Amy Biehl: A story of South Africa and restorative justice (weaving together two articles which tell of the prism and power of love in and for South Africa)
Associated Press file photo
Linda Biehl, the mother of Amy Biehl, holds up a photograph of her daughter during a visit to South Africa in April. Two of the men who killed Amy Biehl 15 years ago as part of a mob now work for the charity established by the Biehl family after the murder.
A journey of forgiveness for Amy Biehl's killers
The spirit of the Santa Fe High gradudate who died in South Africa 15 years ago, lives on through the good works of the men who took her life
Scott Kraft | Los Angeles Times
10/25/2008
GUGULETU, South Africa — Easy Nofemela remembers the evening Amy Biehl died. Coal stoves from township shacks had painted the twilight a sooty gray, signaling a cold winter's night. Guguletu's main road throbbed with cars. And a mob of angry young men was looking for symbols of white rule to destroy.

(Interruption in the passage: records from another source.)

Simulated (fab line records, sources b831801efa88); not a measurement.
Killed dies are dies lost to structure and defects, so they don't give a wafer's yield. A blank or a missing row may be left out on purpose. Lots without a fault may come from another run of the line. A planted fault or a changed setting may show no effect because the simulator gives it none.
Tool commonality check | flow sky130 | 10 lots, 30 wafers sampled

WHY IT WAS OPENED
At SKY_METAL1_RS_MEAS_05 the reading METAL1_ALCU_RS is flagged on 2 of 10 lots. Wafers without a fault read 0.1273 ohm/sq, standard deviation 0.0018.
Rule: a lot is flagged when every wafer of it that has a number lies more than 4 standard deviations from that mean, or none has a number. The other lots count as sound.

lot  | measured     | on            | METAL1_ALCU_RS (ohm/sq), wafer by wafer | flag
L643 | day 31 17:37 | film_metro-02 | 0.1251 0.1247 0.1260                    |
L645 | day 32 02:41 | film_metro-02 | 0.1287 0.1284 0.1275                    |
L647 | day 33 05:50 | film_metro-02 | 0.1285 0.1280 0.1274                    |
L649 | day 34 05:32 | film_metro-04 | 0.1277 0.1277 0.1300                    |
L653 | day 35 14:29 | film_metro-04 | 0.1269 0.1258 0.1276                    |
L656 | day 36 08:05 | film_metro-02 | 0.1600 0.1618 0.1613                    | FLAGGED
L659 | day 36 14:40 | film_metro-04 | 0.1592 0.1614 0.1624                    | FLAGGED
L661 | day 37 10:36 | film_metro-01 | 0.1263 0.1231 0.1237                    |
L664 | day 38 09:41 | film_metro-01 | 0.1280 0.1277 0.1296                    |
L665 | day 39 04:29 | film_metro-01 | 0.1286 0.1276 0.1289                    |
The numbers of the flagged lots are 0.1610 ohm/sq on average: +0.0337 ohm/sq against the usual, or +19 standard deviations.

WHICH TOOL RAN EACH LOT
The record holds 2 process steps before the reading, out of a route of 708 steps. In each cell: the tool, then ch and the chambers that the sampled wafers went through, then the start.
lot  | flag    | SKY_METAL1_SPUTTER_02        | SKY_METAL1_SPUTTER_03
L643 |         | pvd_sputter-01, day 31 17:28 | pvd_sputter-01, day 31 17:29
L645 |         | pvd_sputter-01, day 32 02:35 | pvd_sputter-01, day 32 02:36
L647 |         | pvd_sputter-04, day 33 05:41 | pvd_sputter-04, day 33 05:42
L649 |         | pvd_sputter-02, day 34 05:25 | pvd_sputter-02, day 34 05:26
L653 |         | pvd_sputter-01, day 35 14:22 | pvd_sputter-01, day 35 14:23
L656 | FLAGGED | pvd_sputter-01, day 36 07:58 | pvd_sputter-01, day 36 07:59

Then the men spotted Biehl, blond and blue-eyed, as she drove through the township in her yellow Mazda.
"Rocks were being thrown at Amy's car. She got out and ran, and she was stabbed right over there," Nofemela says, pointing to a patch of grass next to a service station, now planted with a small cross.
Nofemela remembers, 15 years later, because he was part of the mob that killed Amy Biehl.
What he didn't know then was that Biehl, a 1985 graduate of Santa Fe High School, was hardly a symbol of apartheid. She was a Fulbright scholar studying the lives of women in South Africa, a 26-year-old Stanford graduate with a plane ticket for home the next day, from an airport 10 minutes away.
Nofemela was one of four men convicted of murder for their actions that day. They spent nearly five years in prison before being granted amnesty in 1998 by the country's Truth and Reconciliation Commission.
Today, Nofemela, a compact 37-year-old with a shaved head and a quick wit, is himself the father of a young girl. And, in an improbable tale of forgiveness and redemption, he and Ntobeko Peni, another of the men convicted of the murder, now work for the charity Biehl's parents founded here after she was killed.
It's a paradox that Linda Biehl, Amy's mother, prefers not to examine too closely. "I don't know how it happened," she says, sipping coffee at a cafe near her home in Newport Beach, Calif. "I'm not going to begin to try to analyze it."
An engaging woman of 65 with a blond bob and a warm smile, she has grown exceptionally close to her daughter's killers. "Easy and Ntobeko are fascinating, and I really do love them," she says. "They have given me so much."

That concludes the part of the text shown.